The weather was bad that day and they could have stayed at home. However, they set out on a journey of one hundred kilometres because people were expecting them. Above all, they were waiting to see Alexei Mikheyev who wanted to get to the bottom of a complicated story and then publish an article about it. That was his job. He loved it and was a superb journalist. Alexei was one of the few investigative journalists in Penza, and the best among them. He went against the trend in the local media where most of the authors and broadcasters had lost their professional enthusiasm over time and, of their own free will, surrendered to the embraces of the authorities and of business.

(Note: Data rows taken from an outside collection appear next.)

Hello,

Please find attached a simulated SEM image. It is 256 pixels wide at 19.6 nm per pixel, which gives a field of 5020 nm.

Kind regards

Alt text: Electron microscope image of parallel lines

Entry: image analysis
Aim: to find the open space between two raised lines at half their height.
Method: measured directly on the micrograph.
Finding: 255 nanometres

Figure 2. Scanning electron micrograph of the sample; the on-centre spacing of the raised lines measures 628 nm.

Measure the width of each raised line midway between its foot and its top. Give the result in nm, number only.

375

The deaths of well-known and respected journalists while they were on assignment for their newspaper stirred concern that this might have been a deliberate killing. The numerous publications in which Alexei Mikheyev exposed the cynicism, rudeness, hypocrisy and unlawful actions of the authorities could serve as a pretext for such a crime. If we recall how much Sergei Stupin did to overcome the lack of solidarity among journalists in the Region, he might also have been a likely target.
For several years the police investigation was constantly halted and then, through the efforts of Alexei’s wife, re-opened again. All it revealed was that the snow was falling, a car crash happened and the two men died. Now we shall never know whether the death of our friends was accidental or the result of a crime.
Alexei never wrote paid articles on behalf of the authorities, although it could have made his job easier and more lucrative. He wrote a great deal about ordinary people who suffered at the hands of the State. Often his articles helped them to find justice. This is a short list of Alexei’s last publications. He described how a drunk FSB officer urinated against a car in the city centre in full daylight and then, waving his official ID, attempted with his fists to calm the outraged driver. He wrote about the contempt with which Russia treated citizens who had served the country faithfully but could be ignored in their hour of need because they had not acquired the right documents. Or how someone who grew up in a children’s home was tormented until he killed himself; how an official drove his elderly women petitioners from his office; and how it was easier for people to die of hunger than to make the authorities respect their rights. Six weeks before his death Alexei Mikheyev received the Larisa Yudina award (In Spite of All), perhaps the most prestigious journalistic prize in our country, for standing up for the rights of citizens and of society.
The State gave him nothing but reprimands. He was excluded from a district courtroom for failing to give prior notice that he would be attending an open court hearing. The district prosecutor’s aide subsequently made the trip from a distant part of the Region to stop the appearance of Alexei’s article about his assignment there. The press secretary of the Penza Region administration who was, at one and the same time, chairman of the regional branch of the Russian Union of Journalists, persistently tried to discourage Alexei from continuing to publish on such “sensitive” subjects. That was how the authorities treated Alexei Mikheyev during his lifetime, just because he was a professional journalist. What justification could there be, after his death, for failing to respect the memory of someone whom all remembered as a good and decent man?
A while after this tragedy some policemen were killed in Penza. Their colleagues then swore that it was a matter of honour for them to solve these crimes. For Alexei it had been a matter of honour to help everyone who turned to him for help. Among those whose good name he helped to restore were also members of the Penza police.
The criminal investigation into the road accident in which the two journalists died was closed because the truth could not be established, closed after 18 months by which time the evidence had been irretrievably lost. Such an investigation might itself be qualified as criminal inactivity. Ever since then Alexei’s widow has been trying to secure at least some intelligible response from those in charge of the police: at first to investigate her husband’s death; now to issue an appropriate punishment to the investigator. All this time her requests have met with excuses which, as time passes, have become increasingly meaningless and insulting.